Spawned on the Bayou: The Birthplace of Kermit the Frog


March 25, 2015 — Leland, Mississippi, is a town of 5,000 people. But I was there for a frog. A felt one.

There have been 1.7 billion hours of footage featuring the Muppets, but the peak of all things Muppet was the first three minutes of the 1979 The Muppet Movie. Kermit, sitting on a log by himself in his home swamp, playing the banjo, and singing wistfully about rainbows and lovers and dreamers while carefully separating himself from them. That was it. Something about those few pre-Dom DeLuise minutes summed up everything that was right about the Muppets and the life work of Jim Henson.


So when I found out we were going to be headed through Mississippi, renowned for its swamps, its blues, and its omnipresence on third grade spelling bee lists, I had to go see Kermit’s birthplace.

Now, Kermit the marionette-puppet was born in Maryland, when Jim Henson was attending college and putting his home economics degree to good use. I told that story when I visited one of my most favorite statues on the planet. However, in the Muppet-verse, the character of Kermit hails from a small town called Leland, Mississippi, on the winding western edge of the state, a town which is more or less the childhood home of Henson himself.


Henson was born next door in Greenville, and his family lived at an agricultural experiment station where his father worked, in nearby Stoneville. He went to elementary school in Leland. There he would catch lizards and turtles and, yes, frogs in Deer Creek with a friend of his named Kermit Scott. It was that idyllic bit of boyhood that eventually inspired him to turn a swamp frog with ping-pong-ball eyes into the fringed face of an entertainment empire.

And back in humble little Leland, they celebrate it.


Our first sight in the town was a giant, colorful sign with a waving Kermit that proclaimed, “Leland, Mississippi: Birthplace of the Frog.” It was next to a small, weathered, wood-paneled building with another bright-green Kermit waving to us from a window. The place was technically the Leland Chamber of Commerce, but it was mostly taken up by an exhibit on Henson and his Delta childhood.

We arrived before it opened, so we spent time sitting at a picnic table on the bank of the very same cypress-lined river that helped inspire Kermit and which meandered behind the museum. Here and there a turtle popped its head from the water and all along the edge the cypress knees protruded knobbily from the mud like blunt stalagmites as I tried and failed to imagine inventing a universally beloved character just by sitting there.

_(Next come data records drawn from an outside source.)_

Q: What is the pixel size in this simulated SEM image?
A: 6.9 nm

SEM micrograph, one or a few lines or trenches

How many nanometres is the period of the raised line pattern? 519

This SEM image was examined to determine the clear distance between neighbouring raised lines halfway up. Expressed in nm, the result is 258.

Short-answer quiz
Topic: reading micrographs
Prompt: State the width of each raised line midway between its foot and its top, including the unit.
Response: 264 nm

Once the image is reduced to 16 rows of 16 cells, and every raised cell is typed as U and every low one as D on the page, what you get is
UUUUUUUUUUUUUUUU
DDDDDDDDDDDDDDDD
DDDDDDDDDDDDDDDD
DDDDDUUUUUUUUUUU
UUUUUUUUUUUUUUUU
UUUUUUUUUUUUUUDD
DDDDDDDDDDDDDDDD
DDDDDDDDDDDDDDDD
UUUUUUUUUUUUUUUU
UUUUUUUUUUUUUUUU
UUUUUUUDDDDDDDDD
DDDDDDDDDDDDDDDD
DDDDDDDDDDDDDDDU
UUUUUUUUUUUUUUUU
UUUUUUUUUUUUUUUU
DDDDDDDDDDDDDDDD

Eventually, the building opened and we walked into a small room. Two glass cases filled the center, pictures adorned the walls, and in a corner a viewing area was set up in front of an old tube TV. The Rainbow Connection scene was playing on it as we walked in.

We were greeted by Cecilia, who was nice enough to walk us through the whole exhibition, told us about the Frogfest the town celebrates every year, and took our photos with an oversized stuffed Kermit in another corner.

Most of the items on display were donated by the Henson family. In one case was a replica of Kermit himself, sitting in a swamp diorama, holding a banjo. In the other were the original puppets used in the “The Song of the Cloud Forest” bit in the “Fitness” episode of The Jim Henson Hour from 1989.


On the walls were pictures of Henson and the area. Of most interest was a letter from Henson dated November 1979, five months after The Muppet Movie hit theaters. In it, he politely rain-checked an invitation to visit Leland from the mayor of the town. The letter cited commitments in London for the next couple of years, those commitments, I’m assuming, being The Great Muppet Caper and The Dark Crystal. He enclosed a photo of himself with his Muppet creations, autographed and officially acknowledging Leland as the birthplace of the frog.


In an adjoining room were more glass cases, this time of Muppet memorabilia, most of it donated by fans, Cecelia told us, and about half of which I believe I’ve owned in my life at one point or another. It was in this room that I tried to explain to my then-four-year-old how awesome the Muppets were. She wasn’t having it though. Was going through a phase where animal toys needed to be realistic-looking. As long as Kermit walked on two legs, she wanted nothing to do with him. I’ve never prided myself on being a good parent. I still bought her a shirt in the gift shop, though.


Soon it was time for us to leave. It’s a small exhibit in a town you have to aim for to hit, but, honestly, I liked this simple perspective on Kermit much more than the character-as-giant-brand, Mickey Mouse version. As we left, Cecilia called to us, “Make sure you see the Rainbow Connection Bridge.”

That was, in fact, our next stop, a small span of Old Highway 61 a few blocks away and crossing over Deer Creek. It bore another brightly colored sign with a waving Kermit. I had expected the Rainbow Connection Bridge to be colorful, like Fozzie’s Studebaker after Dr. Teeth and the Electric Mayhem got their paint cans all over it (“I don’t know why to thank you guys.”). Instead, only the guardrails were painted and only a solid green, but less Kermit green and more army men green. It ain’t easy bein’, you know?


On the other side of the bridge was an historical marker proclaiming the connection of the murky trickle to Jim Henson. After swinging by the elementary school that Henson attended, just across Deer Creek from the Chamber of Commerce, we broke for Arkansas and the home of another American legend.


Our time in Leland had been bright and clear, despite the tornado watch we were under. However, after we left, we were pursued and periodically caught be torrential rain all day. By the time we made it to our hotel in Memphis, the deluge caught us for real. But it soon spent itself, leaving behind a rainbow in the sky on the only exact day that I really wanted one.